Byrd Requires Colleges Teach Constitution

Colleges Would Be Required to Teach the Constitution, Under Provision Tucked Into Spending Bill (Chronicle of Higher Education)

Sen. Robert C. Byrd, a West Virginia Democrat and the Senate’s unofficial constitutional scholar, has inserted language into the final $388-billion spending bill for 2005 requiring that any educational institution that receives federal aid offer its students an instructional program on the U.S. Constitution each September 17, the anniversary of its signing.

The provision took higher-education leaders by surprise. They said they had not been consulted about it. Because the rider does not specifically exclude colleges, higher-education officials assume it applies to their institutions, as well as elementary and secondary schools, said Becky Timmons, director of government relations at the American Council on Education, an umbrella group that lobbies for colleges.

A spokesman for Senator Byrd, Tom Gavin, said the measure would apply to all public and private institutions, including colleges, that receive federal money.

Ms. Timmons said college leaders are concerned that the provision could set a precedent in which Congress feels free to issue curricular requirements. The U.S. Department of Education is expressly prohibited from establishing a national curriculum.

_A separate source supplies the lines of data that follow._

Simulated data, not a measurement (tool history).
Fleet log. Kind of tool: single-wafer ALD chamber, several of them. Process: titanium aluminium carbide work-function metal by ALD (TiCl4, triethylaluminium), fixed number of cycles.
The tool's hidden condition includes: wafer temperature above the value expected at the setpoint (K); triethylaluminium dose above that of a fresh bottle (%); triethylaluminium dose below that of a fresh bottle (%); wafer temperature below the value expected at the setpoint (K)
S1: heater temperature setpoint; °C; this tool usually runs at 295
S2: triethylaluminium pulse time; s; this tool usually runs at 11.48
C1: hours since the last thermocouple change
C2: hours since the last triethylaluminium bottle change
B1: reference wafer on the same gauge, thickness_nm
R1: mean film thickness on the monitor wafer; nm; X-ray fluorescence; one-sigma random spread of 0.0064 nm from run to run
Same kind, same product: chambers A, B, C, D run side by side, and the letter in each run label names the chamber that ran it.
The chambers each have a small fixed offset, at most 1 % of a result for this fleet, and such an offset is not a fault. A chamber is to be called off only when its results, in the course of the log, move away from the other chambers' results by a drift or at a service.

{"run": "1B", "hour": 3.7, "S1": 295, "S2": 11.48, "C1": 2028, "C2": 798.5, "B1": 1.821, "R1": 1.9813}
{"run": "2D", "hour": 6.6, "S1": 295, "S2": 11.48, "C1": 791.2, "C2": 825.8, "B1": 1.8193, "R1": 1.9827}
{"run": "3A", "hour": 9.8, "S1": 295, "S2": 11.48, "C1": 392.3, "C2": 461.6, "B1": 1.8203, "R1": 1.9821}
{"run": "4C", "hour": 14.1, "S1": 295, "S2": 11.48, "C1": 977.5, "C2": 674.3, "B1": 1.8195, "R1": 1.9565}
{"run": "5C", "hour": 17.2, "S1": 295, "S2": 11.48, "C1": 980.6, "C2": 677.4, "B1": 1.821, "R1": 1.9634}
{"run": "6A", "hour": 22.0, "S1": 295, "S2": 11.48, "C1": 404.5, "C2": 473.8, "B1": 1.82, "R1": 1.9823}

While I am in rare agreement with Senator Byrd that Americans are woefully uninformed about our Constitution, this provision is plainly idiotic. From a simple logistical standpoint, there are undoubtedly institutions that do not hold classes on September 13. Do they risk losing funding? And what of students whose humanities and social sciences courses fall on other days? Or who only attend school certain days of the week? Presumably, they’d continue to be Constitutional ignoramuses unless some accomodation were reached. And, as Steven Taylor notes, the vast majority of teachers are simply unqualified to teach on this subject. Indeed, even for those of us qualified to teach the subject, one day is hardly adequate to the task.

More seriously, however well intentioned, this opens a Pandora’s Box of educational micromanagement by legislation. Surely, we don’t want Congress to design our course syllabi.

(Hat tip to Chris Lawerence)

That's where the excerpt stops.